This is why this is an important issue. I think it speaks to a larger issue of some ulterior motive, that is, that the government does not really want to complete the implementation of these practices because under the current regime it is easier to be secretive and less than forthright, even though on paper, if one can plow through reams of paper currently produced in the public accounting system, it is not as understandable as it could be. Again I raise the point that it is an issue of natural justice. People deserve to know. As well, it is one of the commonly made points in the literacy community that we are all trying to simplify our language so that it is more comprehensible.

I raised one of the issues that is drawing the scrutiny of the public to public spending in a way that it never has in recent memory: the issue of the technology partnership loans. Were this new accounting practice put in place fully, and if we had the new government operations and estimates standing committee in place, the merit of those planned expenditures would be tested against a whole different yardstick. In other words, much as most provincial governments do, any kind of major program spending would have to meet the tests under this new set of accrual accounting practices. We would want to know the predictable outcomes, or at least the goals and objectives, and by what yardstick those goals and objectives shall be measured as to whether they are met or not.

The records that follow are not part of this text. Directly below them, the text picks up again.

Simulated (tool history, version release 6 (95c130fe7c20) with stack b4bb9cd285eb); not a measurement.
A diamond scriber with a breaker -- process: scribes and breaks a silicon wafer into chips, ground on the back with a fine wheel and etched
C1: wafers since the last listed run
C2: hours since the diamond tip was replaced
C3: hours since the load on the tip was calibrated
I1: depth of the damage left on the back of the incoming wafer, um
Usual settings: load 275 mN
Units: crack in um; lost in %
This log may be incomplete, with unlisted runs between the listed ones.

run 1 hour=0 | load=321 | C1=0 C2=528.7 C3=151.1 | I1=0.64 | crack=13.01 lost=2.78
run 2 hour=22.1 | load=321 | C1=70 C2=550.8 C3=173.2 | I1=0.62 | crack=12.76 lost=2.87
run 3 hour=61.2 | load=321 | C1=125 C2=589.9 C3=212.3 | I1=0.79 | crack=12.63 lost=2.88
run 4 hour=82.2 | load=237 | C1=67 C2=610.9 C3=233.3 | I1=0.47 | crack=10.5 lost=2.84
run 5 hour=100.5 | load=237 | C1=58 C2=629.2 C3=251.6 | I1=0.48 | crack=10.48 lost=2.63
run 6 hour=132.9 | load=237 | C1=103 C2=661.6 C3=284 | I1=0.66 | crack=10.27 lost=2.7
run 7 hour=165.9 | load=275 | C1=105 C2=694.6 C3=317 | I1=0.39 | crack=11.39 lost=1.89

Under such a system or regime of accounting, I do not believe that the technology partnership loans would ever have gotten off the ground. This was program spending that was introduced, we argue, on a political whim more than on any kind of an economic rationale, to give money to corporations that do not need it in exchange for large contributions to the ruling party.

I am not overstating things when I suggest that, because why else would the government give $33 million to IBM to develop a technology research program? That is not a struggling, upstart young company and neither are Bombardier, Pratt & Whitney, Spar Aerospace or SNC-Lavalin. These companies did not need that investment, yet they dutifully kicked back large amounts of money to the Liberal Party to thank it for that investment.

If we had put in place the new government operations and estimates standing committee, whereby we could have reviewed the spending before it happened under a new accounting regime that measured outcomes in the same way we measure expenditures after the fact, the whistle would have been blown earlier on and we could have saved a lot of grief.

It is with regret that I note we have only 10 minutes to speak to this important subject. If the hon. member moves that the motion should be deemed votable, he would certainly have the support of the NDP caucus.

Financial Information StrategyPrivate Members' Business

11:50 a.m.

Progressive Conservative

Scott Brison Progressive Conservative Kings—Hants, NS

Mr. Speaker, it is with pleasure that I rise today to speak on Motion No. 437. Particularly given what has occurred in the private sector in recent months and years and the increased level of scrutiny and focus on some of the corporate governance issues, we should only expect that the public sector and legislatures, and in this case the House of Commons, try to achieve the same level of clarity and granularity in the types of accounting and bookkeeping methodologies we use in order to maintain some level of credibility.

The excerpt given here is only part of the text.